I have been trying to use the "csebuetnlp/mT5_multilingual_XLSum" model for summarization purposes.
The code I tried is listed as below:
!pip install transformers
!pip install sentencepiece
import transformers
text_example = """
En düşük emekli aylığının 5 bin 500 liradan 7 bin 500 liraya yükseltilmesi için TBMM'de yasal düzenleme yapılacak; ardından zamlı aylıkların nisan ayında hesaplara aktarılması planlanıyor.

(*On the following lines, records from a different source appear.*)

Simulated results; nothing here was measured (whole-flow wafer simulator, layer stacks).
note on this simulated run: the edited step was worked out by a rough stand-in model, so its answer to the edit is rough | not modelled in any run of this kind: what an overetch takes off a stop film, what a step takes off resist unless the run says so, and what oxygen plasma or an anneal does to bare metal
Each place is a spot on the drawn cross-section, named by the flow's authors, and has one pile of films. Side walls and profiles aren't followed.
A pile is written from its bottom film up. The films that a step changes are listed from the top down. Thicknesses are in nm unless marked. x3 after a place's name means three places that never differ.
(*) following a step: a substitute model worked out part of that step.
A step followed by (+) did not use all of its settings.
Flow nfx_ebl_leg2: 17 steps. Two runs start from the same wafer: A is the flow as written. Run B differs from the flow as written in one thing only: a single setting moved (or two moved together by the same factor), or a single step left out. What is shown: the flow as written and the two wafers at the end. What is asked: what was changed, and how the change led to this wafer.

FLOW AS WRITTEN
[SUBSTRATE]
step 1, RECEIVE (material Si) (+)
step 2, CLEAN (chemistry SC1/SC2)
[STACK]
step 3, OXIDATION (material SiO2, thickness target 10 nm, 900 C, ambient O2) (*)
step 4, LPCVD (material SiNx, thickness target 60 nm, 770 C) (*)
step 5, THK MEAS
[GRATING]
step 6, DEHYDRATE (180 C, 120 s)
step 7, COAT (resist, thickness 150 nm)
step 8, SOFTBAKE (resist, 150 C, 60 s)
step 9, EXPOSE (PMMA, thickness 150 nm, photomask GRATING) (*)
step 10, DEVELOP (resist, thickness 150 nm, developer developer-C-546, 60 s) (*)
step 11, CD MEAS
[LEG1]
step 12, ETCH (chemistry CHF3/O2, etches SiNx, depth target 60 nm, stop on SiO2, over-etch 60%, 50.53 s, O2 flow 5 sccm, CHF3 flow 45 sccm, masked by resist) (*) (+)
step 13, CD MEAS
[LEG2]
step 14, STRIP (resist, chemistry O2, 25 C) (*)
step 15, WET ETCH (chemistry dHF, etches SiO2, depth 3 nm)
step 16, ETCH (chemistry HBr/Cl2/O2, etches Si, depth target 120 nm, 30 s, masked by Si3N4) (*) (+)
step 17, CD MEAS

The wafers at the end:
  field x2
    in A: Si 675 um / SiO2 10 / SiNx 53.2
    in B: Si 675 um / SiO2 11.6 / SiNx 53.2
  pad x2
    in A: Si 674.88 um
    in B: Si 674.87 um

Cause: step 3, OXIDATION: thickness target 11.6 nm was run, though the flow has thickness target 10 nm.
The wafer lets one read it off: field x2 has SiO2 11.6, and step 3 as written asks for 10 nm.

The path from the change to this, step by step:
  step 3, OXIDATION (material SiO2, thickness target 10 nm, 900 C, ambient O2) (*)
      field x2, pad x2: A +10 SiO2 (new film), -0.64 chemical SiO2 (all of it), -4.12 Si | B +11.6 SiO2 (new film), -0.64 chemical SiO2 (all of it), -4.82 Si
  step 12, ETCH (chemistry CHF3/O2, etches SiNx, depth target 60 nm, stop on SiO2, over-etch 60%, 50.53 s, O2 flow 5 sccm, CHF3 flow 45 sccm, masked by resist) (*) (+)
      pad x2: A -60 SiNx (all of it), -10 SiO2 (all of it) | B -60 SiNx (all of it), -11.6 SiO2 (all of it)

AKP'li Cumhurbaşkanı Recep Tayyip Erdoğan'ın dün katıldığı televizyon programında en düşük emekli aylığının 7 bin 500 liraya yükseltildiği yönündeki açıklaması, emekliler tarafından memnuniyetle karşılandı.
Bu müjdenin ardından gözler, söz konusu kararın uygulanması için TBMM'de yapılacak yasal düzenlemeye çevrildi.
En düşük emekli aylığının 7 bin 500 liraya yükseltilmesi yönündeki kararın ilerleyen günlerde yasalaşması ve zamlı aylıkların nisan ayında hesaplara yatırılması bekleniyor.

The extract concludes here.